By Gabriella Barillari
Gazette Staff

Gazette File Photo
STAND BY ME...OR SIT ON SOME RAILROAD TRACKS. From left to right, actors Wil Wheaton, Corey Feldman, River Phoenix and Jerry O’Connell star as the best of childhood friends.

Remember those adolescent days when you spent innumerable hours with your best friends causing a ruckus?

Adapted from Stephen King’s “The Body” and set in the 1980s, Stand By Me remains the most spectacular portrayal of true friendship on film.

It’s a tale about a journalist (Richard Dreyfuss) who recounts his boyhood journey to find the body of a missing teen. Throughout this two-day trek — in which he and his friends hope to become small town heroes — the four boys acquire a strong bond and share many quirky experiences.

Director Reiner (This is Spinal Tap, A Few Good Men) created a smart screenplay with a simple and honest storyline that captured the spiritual quest of self-discovery — having to deal with parents, crazy siblings, school, drugs, peer pressure and the bullshit of the world.

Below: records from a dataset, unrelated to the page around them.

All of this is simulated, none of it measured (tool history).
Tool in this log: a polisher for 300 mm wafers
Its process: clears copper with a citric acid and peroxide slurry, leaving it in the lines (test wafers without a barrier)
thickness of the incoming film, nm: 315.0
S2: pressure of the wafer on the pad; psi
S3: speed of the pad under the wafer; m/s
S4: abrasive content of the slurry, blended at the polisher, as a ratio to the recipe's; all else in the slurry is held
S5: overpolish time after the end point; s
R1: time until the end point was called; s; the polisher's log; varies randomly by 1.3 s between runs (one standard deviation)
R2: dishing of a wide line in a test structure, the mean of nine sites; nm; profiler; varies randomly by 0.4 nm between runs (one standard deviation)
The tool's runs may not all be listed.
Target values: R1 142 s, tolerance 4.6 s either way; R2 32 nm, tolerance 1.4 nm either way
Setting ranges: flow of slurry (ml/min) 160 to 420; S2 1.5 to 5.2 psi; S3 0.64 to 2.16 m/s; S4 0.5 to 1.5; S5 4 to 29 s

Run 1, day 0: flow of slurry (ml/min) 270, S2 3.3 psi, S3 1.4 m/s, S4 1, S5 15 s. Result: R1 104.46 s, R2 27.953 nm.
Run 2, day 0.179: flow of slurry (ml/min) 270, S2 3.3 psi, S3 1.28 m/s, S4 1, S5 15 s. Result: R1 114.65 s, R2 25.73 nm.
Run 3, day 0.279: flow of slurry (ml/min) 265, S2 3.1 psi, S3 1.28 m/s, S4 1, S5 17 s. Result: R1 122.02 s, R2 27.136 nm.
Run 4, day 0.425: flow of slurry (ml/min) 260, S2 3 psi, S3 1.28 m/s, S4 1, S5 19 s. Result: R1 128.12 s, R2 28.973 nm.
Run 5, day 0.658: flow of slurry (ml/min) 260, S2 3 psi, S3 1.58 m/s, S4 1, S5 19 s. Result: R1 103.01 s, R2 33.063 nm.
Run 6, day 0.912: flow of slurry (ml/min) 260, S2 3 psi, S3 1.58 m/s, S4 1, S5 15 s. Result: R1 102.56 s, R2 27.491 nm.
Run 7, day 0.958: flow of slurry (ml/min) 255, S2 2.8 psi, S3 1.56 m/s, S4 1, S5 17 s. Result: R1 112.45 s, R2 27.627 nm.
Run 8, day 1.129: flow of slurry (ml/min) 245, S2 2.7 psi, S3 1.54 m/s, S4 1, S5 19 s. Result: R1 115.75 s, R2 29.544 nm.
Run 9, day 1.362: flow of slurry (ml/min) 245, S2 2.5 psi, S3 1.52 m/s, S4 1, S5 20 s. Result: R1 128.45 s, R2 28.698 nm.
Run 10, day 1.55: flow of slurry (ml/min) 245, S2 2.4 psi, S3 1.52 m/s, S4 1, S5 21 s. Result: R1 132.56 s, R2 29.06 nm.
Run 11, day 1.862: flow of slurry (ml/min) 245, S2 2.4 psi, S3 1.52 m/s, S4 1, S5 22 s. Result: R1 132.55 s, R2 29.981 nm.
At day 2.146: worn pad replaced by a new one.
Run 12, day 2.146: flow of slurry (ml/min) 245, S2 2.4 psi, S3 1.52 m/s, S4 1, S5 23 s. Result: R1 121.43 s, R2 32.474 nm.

Wheaton plays the sensitive wannabe writer Gordie Lachance, while Phoenix plays the rugged Chris Chambers. Feldman plays the most controversial character, whose abhorrence for his father is expressed through his vulgarity towards others: “I’m gonna rip off your neck and shit down your throat!” If you really hate someone, this line is sure to make an impact.

Stand By Me will make you cherish all the positive and negative memories of your past. The film allows you to wander back in time to recall what you and your friends were like, and how much you may have transformed. You’ll also wonder whether you’ve experienced the true happiness of good moments shared with friends — without the booze and clubs.